Aristotle Pezographos

Co-Investigator

Phil

Phillip Horky

Phil's contribution to the project deals with the reception of Aristotle's writing among later ancient philosophers and scientists.

Phillip Horky is Professor in the Department of Classics & Ancient History at Durham University and Co-director of the Durham Centre for Ancient and Medieval Philosophy (DCAMP). Prior to his arrival in Durham in 2011, he taught at Stanford University (2007-10) and held a fellowship at the Center for Hellenic Studies at Harvard University (2011-12). His teaching and research focus on the ancient philosophy, political theory, and intellectual history of Ancient Greece and Rome, with previously published work devoted to Plato, the Pythagoreans, the traditions of Platonism, later Pythagoreanism, ancient cosmology, notions of justice, the ancient theory of democracy, and the ancient theory of the mixed constitution.

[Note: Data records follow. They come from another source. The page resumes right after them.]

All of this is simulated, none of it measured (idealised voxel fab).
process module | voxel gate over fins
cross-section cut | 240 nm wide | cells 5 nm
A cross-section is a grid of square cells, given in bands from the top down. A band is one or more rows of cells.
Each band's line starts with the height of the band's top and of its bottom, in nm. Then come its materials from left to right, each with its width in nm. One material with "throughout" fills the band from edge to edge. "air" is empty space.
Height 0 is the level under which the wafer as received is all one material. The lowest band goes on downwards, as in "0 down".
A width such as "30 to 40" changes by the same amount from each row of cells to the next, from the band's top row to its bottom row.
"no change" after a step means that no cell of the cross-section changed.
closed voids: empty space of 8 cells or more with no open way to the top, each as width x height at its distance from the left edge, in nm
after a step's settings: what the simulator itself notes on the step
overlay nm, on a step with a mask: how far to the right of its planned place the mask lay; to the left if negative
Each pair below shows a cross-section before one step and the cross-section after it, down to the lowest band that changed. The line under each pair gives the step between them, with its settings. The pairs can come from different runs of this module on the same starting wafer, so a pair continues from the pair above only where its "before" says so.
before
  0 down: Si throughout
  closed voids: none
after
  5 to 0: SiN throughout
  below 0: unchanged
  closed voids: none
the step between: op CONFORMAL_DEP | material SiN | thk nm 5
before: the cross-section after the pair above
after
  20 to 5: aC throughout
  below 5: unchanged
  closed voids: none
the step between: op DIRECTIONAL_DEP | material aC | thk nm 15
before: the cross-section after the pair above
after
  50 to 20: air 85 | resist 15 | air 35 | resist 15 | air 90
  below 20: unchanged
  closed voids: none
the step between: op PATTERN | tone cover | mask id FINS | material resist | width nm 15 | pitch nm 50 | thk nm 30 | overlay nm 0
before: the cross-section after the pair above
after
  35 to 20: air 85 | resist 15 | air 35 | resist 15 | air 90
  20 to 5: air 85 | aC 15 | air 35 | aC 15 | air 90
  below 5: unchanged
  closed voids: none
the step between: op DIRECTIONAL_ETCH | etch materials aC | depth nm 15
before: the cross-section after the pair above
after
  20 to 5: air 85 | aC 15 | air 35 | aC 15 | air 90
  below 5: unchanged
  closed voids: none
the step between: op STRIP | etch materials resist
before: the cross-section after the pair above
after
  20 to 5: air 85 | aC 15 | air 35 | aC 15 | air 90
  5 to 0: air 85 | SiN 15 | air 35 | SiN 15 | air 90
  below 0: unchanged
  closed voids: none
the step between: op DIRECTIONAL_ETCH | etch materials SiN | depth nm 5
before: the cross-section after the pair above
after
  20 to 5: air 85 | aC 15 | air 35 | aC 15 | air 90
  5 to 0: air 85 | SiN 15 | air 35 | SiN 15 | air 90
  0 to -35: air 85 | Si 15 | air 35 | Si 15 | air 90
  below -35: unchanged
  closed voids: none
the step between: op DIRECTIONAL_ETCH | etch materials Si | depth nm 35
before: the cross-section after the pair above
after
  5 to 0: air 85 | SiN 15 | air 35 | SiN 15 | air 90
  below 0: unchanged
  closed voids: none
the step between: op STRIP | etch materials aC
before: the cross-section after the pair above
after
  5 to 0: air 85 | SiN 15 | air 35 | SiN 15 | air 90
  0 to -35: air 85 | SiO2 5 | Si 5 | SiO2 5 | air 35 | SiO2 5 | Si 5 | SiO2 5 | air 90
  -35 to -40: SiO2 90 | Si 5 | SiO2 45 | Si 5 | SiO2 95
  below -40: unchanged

Prof. Horky has published a monograph, Plato and Pythagoreanism (OUP 2013), an edited volume Cosmos in the Ancient World (CUP 2019), as well as a number of substantial articles. He has nearly completed a major source book, his second monograph, Pythagorean Philosophy, 250 BCE to 200 CE: An Introduction and Collection of Sources in Translation (CUP, 2024). This book, the first of its kind, aims to rehabilitate post-Classical Pythagorean philosophy by tracing the shape of its development, accounting for its transformation in the context of Hellenistic and post-Hellenistic philosophy (including Platonism, Peripateticism, Stoicism, Epicureanism, and the rise of Christianity), and making the later texts, previously obscure, accessible to a wider audience.

In addition to 'Aristoteles Pezographos', Prof. Horky has been awarded several distinguished fellowships, including the British Academy Mid-Career Award (2022-23), the Rockefeller Foundation Fellowship at the National Humanities Center in North Carolina (2016). He has also been a distinguished visitor at the Collaborative Program in Ancient and Medieval Philosophy, University of Toronto (2016). He was a Member of the Council of the Hellenic Society (UK) from 2012-15, and a member of the Advisory Council for the Institute of Classical Studies in London from 2019-22. He is also a member of the Peer Review College of the Arts and Humanities Research Council (AHRC). Prof. Horky is currently Secretary of the Classical Committee and a Trustee for the Gilbert Murray Trust and has previously worked with Advocating Classics Education.

Under the aegis of the 'Aristoteles Pezographos' project, Prof. Horky is pursuing research on the reception of Aristotle's writing style/s in later philosophical and scientific writing (from Theophrastus to Galen to John Philoponus) and working on a student-focussed Greek edition with commentary of Aristotle's Nicomachean Ethics (selections from Books I and X. etc.).